The rise of ICOs as a new model for growing economic networks is no accident or random event, it taps into a new capacity of information technology - first seen with crowdfunding - for people to fund their own projects directly out of the future value the project is expected to deliver. The centralized third-party investor is removed from the equation which takes away the need to organize the project around investor profits - and to remove value from the network for shareholders - instead, the network funds itself out of selling access to the future service that it will deliver, thus retaining value within the network.
Indeed this illustrates one of the important aspects to note, which is that these networks are very autonomous. A network can fund its own initial development through an ICO, but not only that, it can then fund its own future growth through simply increasing the number of tokens and given those to members who present initiatives, projects or other forms of work that will be of benefit to the future success of the ecosystem. The network inflates its own token, gives those new tokens to projects that will increase its future service delivery and thus will work to deflate the token in the future when more people demand that added future service. In this way, no external profit-seeking third party, such as a bank or other financial institution, is needed. By removing that third party you have the potential to also remove a massive amount of overhead costs and regulation, likewise, you stop the value being taken out of the network and you align incentives between members better.
ICOs and prediction markets will be a central part of long-term economic development on token networks, but these will also be combined with advanced analytics as a primary mechanism for coordinating the network in the short term. The convergence of advanced analytics and blockchain networks will be a major part of the workings of these token networks. Like with the existing digital platforms of the current internet, these blockchain networks are going to datafy everything, they are going to create massive amounts of data and will be highly amenable to complex analytics. With the use of this big data, business and
economics will move from the realm of speculation and intuition to becoming more of an actual science where data can be gained, theories tested, and new systems engineered in an iterative process with a much more complete and effective feedback loop.

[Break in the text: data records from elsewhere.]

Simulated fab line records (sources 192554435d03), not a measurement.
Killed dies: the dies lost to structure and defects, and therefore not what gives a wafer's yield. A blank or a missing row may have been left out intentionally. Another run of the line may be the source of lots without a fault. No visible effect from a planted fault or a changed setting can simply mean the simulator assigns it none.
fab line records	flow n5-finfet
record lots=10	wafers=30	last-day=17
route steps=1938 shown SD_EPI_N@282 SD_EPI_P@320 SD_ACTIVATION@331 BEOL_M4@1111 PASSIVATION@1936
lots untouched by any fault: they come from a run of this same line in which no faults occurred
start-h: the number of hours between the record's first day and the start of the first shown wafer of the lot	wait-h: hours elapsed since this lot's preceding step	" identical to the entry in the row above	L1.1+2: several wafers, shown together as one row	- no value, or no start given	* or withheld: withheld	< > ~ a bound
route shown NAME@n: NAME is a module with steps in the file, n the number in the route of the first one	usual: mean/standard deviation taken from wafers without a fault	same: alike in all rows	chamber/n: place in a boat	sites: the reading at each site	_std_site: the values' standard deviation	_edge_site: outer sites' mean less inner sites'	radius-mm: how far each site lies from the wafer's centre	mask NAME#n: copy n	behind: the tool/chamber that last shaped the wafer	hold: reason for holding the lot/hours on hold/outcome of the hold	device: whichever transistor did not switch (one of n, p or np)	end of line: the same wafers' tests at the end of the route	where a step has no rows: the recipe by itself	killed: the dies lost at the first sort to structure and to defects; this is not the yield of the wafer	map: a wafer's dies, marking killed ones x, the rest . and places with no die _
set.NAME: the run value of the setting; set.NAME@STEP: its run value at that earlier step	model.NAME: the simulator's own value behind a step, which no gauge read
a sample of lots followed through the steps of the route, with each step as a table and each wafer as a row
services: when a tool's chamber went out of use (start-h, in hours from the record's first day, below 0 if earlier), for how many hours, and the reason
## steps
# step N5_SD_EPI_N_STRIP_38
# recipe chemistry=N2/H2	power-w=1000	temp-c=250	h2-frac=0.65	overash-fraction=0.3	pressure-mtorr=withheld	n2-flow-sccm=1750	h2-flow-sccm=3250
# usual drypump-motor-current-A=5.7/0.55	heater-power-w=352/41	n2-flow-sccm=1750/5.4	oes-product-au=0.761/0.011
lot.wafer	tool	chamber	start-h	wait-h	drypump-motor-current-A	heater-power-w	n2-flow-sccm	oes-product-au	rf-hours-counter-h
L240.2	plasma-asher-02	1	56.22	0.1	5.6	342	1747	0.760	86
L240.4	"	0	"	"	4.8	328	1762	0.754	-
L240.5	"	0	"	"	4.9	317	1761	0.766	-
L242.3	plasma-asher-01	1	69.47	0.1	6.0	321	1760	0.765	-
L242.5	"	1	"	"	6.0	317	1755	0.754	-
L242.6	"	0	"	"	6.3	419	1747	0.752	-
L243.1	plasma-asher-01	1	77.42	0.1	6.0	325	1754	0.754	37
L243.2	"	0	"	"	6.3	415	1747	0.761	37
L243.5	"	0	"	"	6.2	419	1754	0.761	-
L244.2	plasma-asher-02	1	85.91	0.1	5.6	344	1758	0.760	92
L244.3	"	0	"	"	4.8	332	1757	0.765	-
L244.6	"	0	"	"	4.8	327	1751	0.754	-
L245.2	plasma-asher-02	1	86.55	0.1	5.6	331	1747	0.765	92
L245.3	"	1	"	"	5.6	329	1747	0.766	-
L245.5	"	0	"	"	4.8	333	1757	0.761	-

Unlike our traditional economy which existed historically outside of information systems, these economic networks exist by default within information systems, they are well defined in terms of software and they automatically create data. This means as soon as these networks are up and running we are going to start applying analytics to them, using that data to adjust the incentive structures, gain feedback and iterate on that in a fast pace learning process. Likewise, being open source projects anyone can see how the system is designed and coded and they will have the data to see how any changes perform. The functionality of these systems will shift to the software layer and if that is open source anyone may contribute and earn tokens if their contribution is successful as measured by the feedback loop and analytics. Today businesses have been largely secretive by default, run by a few with decisions ultimately made by the highest paid person in the room. Economies have been directed by whoever managed to get elected and abstract economic theories that have never been really tested on real data with direct feedback to see how they work in practice.
Scott Nelson CEO of Sweetbridge describes some of this well when he says "what we do need in addition is to understand that we are dealing with the actual invention of something extraordinarily new and very powerful and that is the ability to build economic games that actually are businesses and which are controlled by a community who's vested in the game, and the countries that master this are going to be the railroad baron company countries of this century. I mean we are dealing with a sea change here that cannot be underestimated because the power of economic engines to be tuned and now measured, we can actually see the economic activity of the customer what they're doing and get very direct feedback loops about how the customer is using the system and when the transparency is extremely high in the environment, this changes everything."
Conclusion
We have almost zero experience with the design of large-scale decentralized economic networks. Added to this is the fact that we can't just shut down existing systems while we migrate them to the new model; as an analogy, we can say that this is like rebuilding an airplane while it is flying with all of the passengers inside. The only thing we can say for sure is that this is going to be a rocky journey.
Nothing is promised and written in stone in this new emerging economic paradigm. There are always possibilities for resources and power to be re-concentrated in new ways, for potential to go unrealized or misdirected. The only thing that can ensure the desired outcomes is really understanding the dynamics of these systems and using that to design and develop economic networks that truly enable people. Systems that work by default to push capabilities and resources out to the edges of the network and engage everyone, providing them with the tools to participate in a level playing field.
As Shermin Voshmgir of the Crypto Economics Institute notes "[Blockchain] is a very powerful technology and it will spawn further technologies, we can use it as a machine to
promote universal freedom, to create a better decentralized society, with less bureaucracy which will be better suited to a globalized world, [but] if we don't do it right the very same technology can become a machine for universal control, to prevent that we have to take all aspects into account."
It is in the combination of advanced analytics, blockchain networks, and IoT that the Information Age comes of age, as information based networks gain their autonomy and break free from the supporting industrial age model. It is important to note these networks aren't going to be contained and confined within the box of our existing model; we will increasingly find that all of these newly formed technology-based networks converge and work synergistically to provide a coherent and integrated set of new solutions that take us into a new paradigm. With the blockchain, it is critical that we think outside the box of the established parameters that have defined our industrial economies for centuries now. This is a new stage in the information revolution, these networks won't be like the networks of yesterday or today, the Facebooks and the Amazons that are limited in capacity and very dependent upon existing structures. For sure some aspect of this new model will initially be open to confinement within existing models but much won't and over time it will be difficult to contain that. These new forms of decentralized organization will be greatly strengthened and gain much greater autonomy, within a decade or so these networks won't be confined to operating within the model of the past and it is important to keep that in mind; both the potential and risks that it offers.
This is not just another technology that you adopt this is a fundamental re-architecture of how things work. Those who don't grasp that and try too fit it into the box will get left behind surprisingly fast, as innovation is currently being unleashed at a staggering pace, fueled by large amounts of capital, already billions of dollars are starting to flow into these new emerging networks. As a recent paper on the subject notes. "This process is going to be extremely disruptive. The global economy faces (what we expect will be) a lengthy period of uncertainty about how the facts that underpin it will be restructured, dismantled, and reorganised."